Break-up or two-tier: eurozone faces dire choices
Germany and France, desperate to prevent the crisis from bringing down their economies, are rushing to draw up a battle-plan for an EU summit next week that could lead to a new phase in the two-year-old crisis.
As the debt crisis spreads to Italy and Spain, no country seems safe anymore, not even the French-German economic giants.
Ratings agency Moody’s sounded alarm bells Monday, saying the credit standing of every European nation was now at risk of a downgrade while the danger of "multiple" defaults, and ensuing exits from the eurozone, persists.
The message was clear. Even the eurozone’s elite group of top-rated countries — Germany, France, Finland, Luxembourg, Austria and the Netherlands — are not immune from debt contagion.
"In terms of the policy framework, the euro area is approaching a junction, leading either to closer integration or greater fragmentation," the US-based agency said.
In Britain, banks are even drawing up plans for the possible dismantling of the eurozone as part of their risk planning, Britain’s financial watchdog, the Financial Services Authority, said last week.
German Chancellor Angela Merkel and French President Nicolas Sarzkoy issued their own dire warning last week after crisis talks with new Italian Prime Minister Mario Monti.
If Italy collapses under its nearly 2.0-trillion-euro debt mountain, Merkel and Sarkozy warned that it would spell "the end of the euro," Monti’s office said in a statement.

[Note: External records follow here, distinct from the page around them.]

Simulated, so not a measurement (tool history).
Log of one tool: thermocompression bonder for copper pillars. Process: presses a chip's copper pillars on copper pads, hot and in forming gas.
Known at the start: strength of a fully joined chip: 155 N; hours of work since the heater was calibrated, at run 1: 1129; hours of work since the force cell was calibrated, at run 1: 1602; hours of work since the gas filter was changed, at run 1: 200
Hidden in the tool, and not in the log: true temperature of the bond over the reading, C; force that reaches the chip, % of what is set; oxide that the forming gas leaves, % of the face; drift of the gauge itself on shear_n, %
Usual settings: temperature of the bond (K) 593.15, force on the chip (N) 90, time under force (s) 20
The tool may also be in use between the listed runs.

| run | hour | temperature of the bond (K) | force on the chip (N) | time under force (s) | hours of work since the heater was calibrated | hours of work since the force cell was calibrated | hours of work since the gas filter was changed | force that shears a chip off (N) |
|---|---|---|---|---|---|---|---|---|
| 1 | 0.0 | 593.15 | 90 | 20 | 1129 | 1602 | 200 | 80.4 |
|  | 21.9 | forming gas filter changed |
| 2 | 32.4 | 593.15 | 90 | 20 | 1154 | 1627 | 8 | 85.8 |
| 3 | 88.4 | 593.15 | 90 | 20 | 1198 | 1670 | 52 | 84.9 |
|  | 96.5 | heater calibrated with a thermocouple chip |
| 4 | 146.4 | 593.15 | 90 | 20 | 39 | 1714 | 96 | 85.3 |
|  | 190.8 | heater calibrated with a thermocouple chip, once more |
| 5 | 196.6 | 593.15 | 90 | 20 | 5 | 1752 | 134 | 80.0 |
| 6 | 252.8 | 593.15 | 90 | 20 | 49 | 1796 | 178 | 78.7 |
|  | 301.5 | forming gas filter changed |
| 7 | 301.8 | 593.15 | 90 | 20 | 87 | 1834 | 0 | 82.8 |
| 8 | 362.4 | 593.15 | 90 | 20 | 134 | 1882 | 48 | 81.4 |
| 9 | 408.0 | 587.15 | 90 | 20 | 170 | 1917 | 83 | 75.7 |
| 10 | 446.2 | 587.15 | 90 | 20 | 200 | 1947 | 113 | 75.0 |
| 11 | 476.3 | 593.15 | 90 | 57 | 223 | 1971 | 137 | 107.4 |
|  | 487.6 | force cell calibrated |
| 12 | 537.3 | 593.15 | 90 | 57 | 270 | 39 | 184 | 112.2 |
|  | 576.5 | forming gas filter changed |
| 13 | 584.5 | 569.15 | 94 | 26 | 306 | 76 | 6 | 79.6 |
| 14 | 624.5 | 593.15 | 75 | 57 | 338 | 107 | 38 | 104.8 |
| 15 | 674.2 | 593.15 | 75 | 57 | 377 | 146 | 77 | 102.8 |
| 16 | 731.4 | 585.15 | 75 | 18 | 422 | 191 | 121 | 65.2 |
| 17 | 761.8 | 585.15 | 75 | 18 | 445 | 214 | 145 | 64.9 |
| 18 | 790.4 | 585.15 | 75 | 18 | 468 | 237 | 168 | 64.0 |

To save the euro, Paris and Berlin want tighter economic governance and discipline through changes to the EU treaty.
This is the route favoured by Germany, which has rejected French pleas to allow the European Central Bank to act as lender of last resort like the Federal Reserve in the United States.
"We are working intensively on a stability union," a German finance ministry spokesman said Monday, denying a report that Berlin also wants to create "elite bonds" to only pool the debt of the top-rated nations.
Germany and France have not ruled out moving ahead with a limited number of eurozone nations if others refuse.
Sarkozy warned last week that if the treaty changes are resisted, "we have another strategy" through "inter-governmental agreements" that could exclude the reluctant nations.
A European diplomat said the goal is to agree a new treaty among the European Union’s 27 members, but if that proves too difficult the 17 euro area nations would do it on their own.
"The idea is not to have an agreement with just a few eurozone countries but between the 17 nations. However, if one or two countries from the monetary union do not want to participate, we will not be held back by them," the diplomat said.
Some fear such plans would create a two-tier eurozone, with the most resilient economies thriving in one corner and laggards such as Greece playing catch up while living off their wealthier neighbours.
"It is unimaginable to have an exclusive group" within the eurozone, a diplomat said.
The European Commission rejected any option that would break up the eurozone.
"If the final goal is to safeguard the stability of the eurozone, it is obvious that a fragmentation does not serve this objective," said commission economic affairs spokesman Amadeu Altafaj.
"Every proposal must be based on preserving the unity of the eurozone."
In a note to clients, Swiss bank UBS said the eurozone "should not exist" in its current form.
"Either the current structure will have to change, or the current membership will have to change," the bank said in a note to clients that estimated the cost of a break-up.
For a weak country, leaving the club would cost between 9,500 and 11,500 euros per person the first year alone, or 40-50 percent of GDP. For a core nation like Germany, the cost would be 6,000-8,000 euros in the first year.